No 2 Past the Post: Minoru Jacket

This is my biggest project since I started sewing my own clothes:  The Minoru Jacket by Sewaholic Patterns.

I love this jacket!  I didn’t add piping as I’d planned because *looks rather sheepish* I forgot (just in case any of you were wondering where it was).

This is a substantial jacket as I made it from cotton canvas that I proofed with NikWax.  It has some heft to it, but isn’t too heavy to wear.  It’s lighter than a waxed jacket but heavier than my normal winter jacket (a ski coat).

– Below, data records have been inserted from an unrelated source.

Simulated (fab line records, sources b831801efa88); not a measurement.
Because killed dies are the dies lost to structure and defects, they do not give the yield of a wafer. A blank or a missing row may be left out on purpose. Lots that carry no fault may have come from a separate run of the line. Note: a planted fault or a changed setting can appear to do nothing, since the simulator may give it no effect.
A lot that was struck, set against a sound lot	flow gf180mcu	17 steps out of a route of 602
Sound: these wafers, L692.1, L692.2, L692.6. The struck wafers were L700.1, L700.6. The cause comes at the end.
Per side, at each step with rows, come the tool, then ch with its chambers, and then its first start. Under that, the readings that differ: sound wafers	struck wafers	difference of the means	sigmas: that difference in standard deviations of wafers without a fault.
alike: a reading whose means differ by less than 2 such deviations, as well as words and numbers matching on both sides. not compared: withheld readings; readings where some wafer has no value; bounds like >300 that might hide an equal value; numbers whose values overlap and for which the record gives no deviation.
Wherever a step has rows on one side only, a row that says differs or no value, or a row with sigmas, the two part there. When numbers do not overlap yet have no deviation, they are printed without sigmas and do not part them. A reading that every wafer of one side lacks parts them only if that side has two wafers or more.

Like others, its garnered compliments from complete strangers, which is rather flattering!  Checking the fit during the muslin stage means that I can wear it whilst driving the car and its also passed the dog walk with a toddler test.  An unexpected bonus is that pre-treating the canvas means that once mud has dried, it just brushes off.  I haven’t tested it in the rain yet – it was full on waterproofs downpours early part of last week and whilst I think this would be fine in a shower I didn’t feel up to testing in that sort of weather!

Lining Detail

The sleeves are lined with regular lining fabric so that long sleeves are a breeze when I’m wearing it.  The body is lined in cotton flannel which is sooo soft.  The side seam pockets and hood are also lined with flannel too and are lovely and cosy.  Boy likes to hide his hands in the hood and stroke the fabric if I’m carrying him.

I had a bit of a headache with the zips.  I was originally going to have plain black ones but I couldn’t find two that matched in the same gauge and that started to bug me.  Then I was in John Lewis for something and just had to pop in the haberdashery department (well, it would be rude not to) and saw reflective zips!  So I now have reflective zips on my collar and the front.  Probably quite a good idea considering how dark this fabric is and I live in a village with no streetlights…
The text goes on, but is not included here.